Ron Lee, Head of Private Wealth Management Asia Pacific at Goldman Sachs and Chairman of the Board of Directors at Mother’s Choice, a Hong Kong charity, shares with WiFA his motivation to be a male ally, his experience being a mentor, advice he would provide male colleagues to become an ally, and much more.

Tell us about yourself.
I joined Goldman Sachs more than 20 years ago and having worked across different businesses at the firm, I now head up the firm’s private wealth management business in Asia Pacific. I am also a member of the Asia Pacific Inclusion and Diversity Committee. The committee advances the firm’s diversity and inclusion agenda in the region by ensuring senior engagement and accountability, and putting in place practices to further our culture of inclusion and increase diversity across all levels.
I am a father of two sons and a daughter and an avid reader, runner, and golfer.

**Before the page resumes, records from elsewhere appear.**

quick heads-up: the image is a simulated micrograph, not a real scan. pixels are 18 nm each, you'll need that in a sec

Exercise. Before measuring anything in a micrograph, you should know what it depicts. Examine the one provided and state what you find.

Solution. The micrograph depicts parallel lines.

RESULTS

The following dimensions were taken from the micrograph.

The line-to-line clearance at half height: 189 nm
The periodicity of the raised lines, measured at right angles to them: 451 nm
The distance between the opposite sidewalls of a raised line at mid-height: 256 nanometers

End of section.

What motivates you to be an ally in the financial services industry?
Throughout my career which has taken me to New York, Tokyo, Singapore and Hong Kong, I have come to recognize the importance of a workplace environment that values diversity. It makes people from different backgrounds feel comfortable bringing their full selves to work, and encourages the sharing of different perspectives and experiences. I want to foster an inclusive work environment by advocating for others and encouraging people to do the same.
I am also inspired by the three most important women in my life, namely my mother, wife, and daughter. I often find myself trying to view the work we do through their eyes. I ask myself questions like: “Would my wife approve of the steps we’re taking at Goldman to be more inclusive?” and “Is the environment at Goldman where I would have my daughter work?”

Please provide an example of how being an ally helped to unlock the power of diversity within your team or your organization?
Allyship starts with small actions that collectively can make a big impact. Senior allies can lead from the top by setting examples for others and ensuring accountability for embedding diversity and inclusion in the way a firm does business.
Earlier this year, as part of the work of the Asia Pacific Inclusion and Diversity Committee at Goldman Sachs, we encouraged dialogues among colleagues to discuss best practices on allyship and share their experiences. The discussions covered the concept of micro-aggression and included examples of what could be overlooked as harmless behavior that may negatively affect the people we interact with. The feedback we received from colleagues indicated that the discussions made them more aware of the importance of embracing diversity in the workplace.

Mentors play an important role in the development of the careers of women. Have you or are you mentoring a woman in finance? Please tell us about your experience.
I mentor a number of individuals at the firm and while mentorship is important, I think sponsorship is critical in helping people advance in their careers. I have been a sponsor for many women colleagues at the firm, either through formal initiatives or more informally. Being in a leadership position within the firm means that I have the social capital to influence and speak up on behalf of the people I sponsor, ensuring they are given the tools and opportunities needed to grow and succeed in their careers. Sponsorship can be impactful as long as there is trust, commitment, and communication between the sponsor and the protégé.

What advice or guidance would you provide men so they can become an ally? What can they do better to support their female colleagues professionally?
Wanting to be an ally is a good enough first step. Take the time to listen and learn about issues related to gender inequality, connect with female colleagues to understand their point of view and go from there. For those in leadership positions, I would encourage them to leverage their power and privilege to become active agents of change for women colleagues.